Democrats to Grill Sessions on Race, Civil Rights
NAACP cites prosecution of three black voting rights advocates
Senate Democrats will turn the tables this week on Attorney General nominee Jeff Sessions, a former federal prosecutor who often doggedly questioned executive branch nominees during his 20 years on the Judiciary Committee.
Don’t expect them to go easy on their colleague as the Alabama Republican’s two days of confirmation hearings start Tuesday.
Democrats have voiced concerns on almost every part of Sessions’ career in public service — going as far back as 30 years ago to allegations of racial insensitivity that foiled his bid to be a federal judge, and as recently as last Congress for his staunchly conservative stances on immigration, criminal sentencing and voting rights laws.
“I’ve got so many things I want to ask Jeff about,” said Minority Whip Richard J. Durbin of Illinois, a member of the Judiciary Committee. “I’ve been in the chair listening to his speeches over the years, and now I finally get to ask him about them.”
Don’t expect Sessions to wilt, even if the lights in the hearing room will feel a bit hotter than usual. The Sessions hearing is the first for a raft of President-elect Donald Trump’s nominees, and it comes amid heightened attention on racial issues nationally and as a direct result of an election in which the topic of race was a common source of controversy.
Sessions, 70, trim and polished, appears to have enough support from Senate Republicans to win confirmation to be the nation’s top law enforcement official. One of the senators introducing him at the hearing will be Maine Sen. Susan Collins, the kind of moderate Republican that the 46 Democrats and two independents who caucus with the minority will need to get the 51 votes necessary to stop Sessions’ confirmation.
Democrats will question whether Sessions’ record shows him to be the right choice to run a Justice Department that enforces the nation’s civil rights laws, investigates public officials and gives legal advice to the administration. Others, including Sen. Richard Blumenthal, D-Conn., plan to explore whether Sessions can maintain his independence from the president-elect he actively supported during the campaign.
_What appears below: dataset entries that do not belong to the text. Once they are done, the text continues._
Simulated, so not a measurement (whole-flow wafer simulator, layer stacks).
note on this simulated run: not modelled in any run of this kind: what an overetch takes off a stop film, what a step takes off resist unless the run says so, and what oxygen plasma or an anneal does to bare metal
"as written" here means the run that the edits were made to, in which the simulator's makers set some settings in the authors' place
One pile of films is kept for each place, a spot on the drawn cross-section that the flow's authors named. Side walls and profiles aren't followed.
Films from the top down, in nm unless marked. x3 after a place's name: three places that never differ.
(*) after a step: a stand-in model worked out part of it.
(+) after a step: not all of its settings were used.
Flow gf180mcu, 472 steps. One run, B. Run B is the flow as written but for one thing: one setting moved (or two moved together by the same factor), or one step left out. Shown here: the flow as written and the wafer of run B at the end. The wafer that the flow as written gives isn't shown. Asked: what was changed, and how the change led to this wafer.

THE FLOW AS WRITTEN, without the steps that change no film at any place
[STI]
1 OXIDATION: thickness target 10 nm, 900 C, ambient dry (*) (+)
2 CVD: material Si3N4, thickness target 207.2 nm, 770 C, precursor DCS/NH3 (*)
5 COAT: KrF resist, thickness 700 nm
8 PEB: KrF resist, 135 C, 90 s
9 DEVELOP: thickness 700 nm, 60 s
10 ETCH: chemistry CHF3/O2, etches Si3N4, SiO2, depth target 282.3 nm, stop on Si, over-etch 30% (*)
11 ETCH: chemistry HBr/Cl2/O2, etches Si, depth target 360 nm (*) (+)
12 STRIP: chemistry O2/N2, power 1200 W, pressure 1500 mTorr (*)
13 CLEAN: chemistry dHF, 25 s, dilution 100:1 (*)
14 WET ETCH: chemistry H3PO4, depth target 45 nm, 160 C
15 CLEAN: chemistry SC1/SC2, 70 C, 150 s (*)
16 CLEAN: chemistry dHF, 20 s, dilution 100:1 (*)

Judiciary Chairman Charles E. Grassley of Iowa set just one day for Sessions to testify to avoid what he said “some liberal interest groups are clearly hoping for — an attack on his character.” GOP Sen. Ben Sasse of Nebraska, a Trump critic during the campaign and a new committee member, urged colleagues “for a thoughtful national discussion rather than a bare-knuckled brawl.”
[GOP Plans Swift Confirmation of Sessions for Attorney General]
Sessions plans to cast himself as strong on civil rights and a follower of the rule of law, as seen by his committee paperwork and a campaign mounted by advocacy groups supporting him.
He grew up in the towns of Hybart and Camden, southwest of Montgomery, where Rosa Parks sat in the front on a segregated bus in 1955. He became an Eagle Scout and worked in a general store and then a farm equipment dealership, both owned by his father.
Sessions worked as assistant U.S. attorney in 1975 and U.S. attorney for the Southern District of Alabama from 1981 to 1993. He has highlighted his role in minority voting rights and civil rights cases during that time — although the NAACP Legal Defense Fund has called him a civil rights “foe” in part for the prosecution of three black voting rights advocates who were acquitted of voter fraud charges.
The defendants known as the Marion Three are bound to come up at Tuesday’s hearing. Their case was part of his 1986 confirmation hearing for a federal judgeship, along with witnesses who testified that Sessions had called major civil rights organizations “un-American,” used racially insensitive language with associates and even said pot smoking was the only reason he no longer thought the Ku Klux Klan was OK. Sessions contested the characterization of those statements.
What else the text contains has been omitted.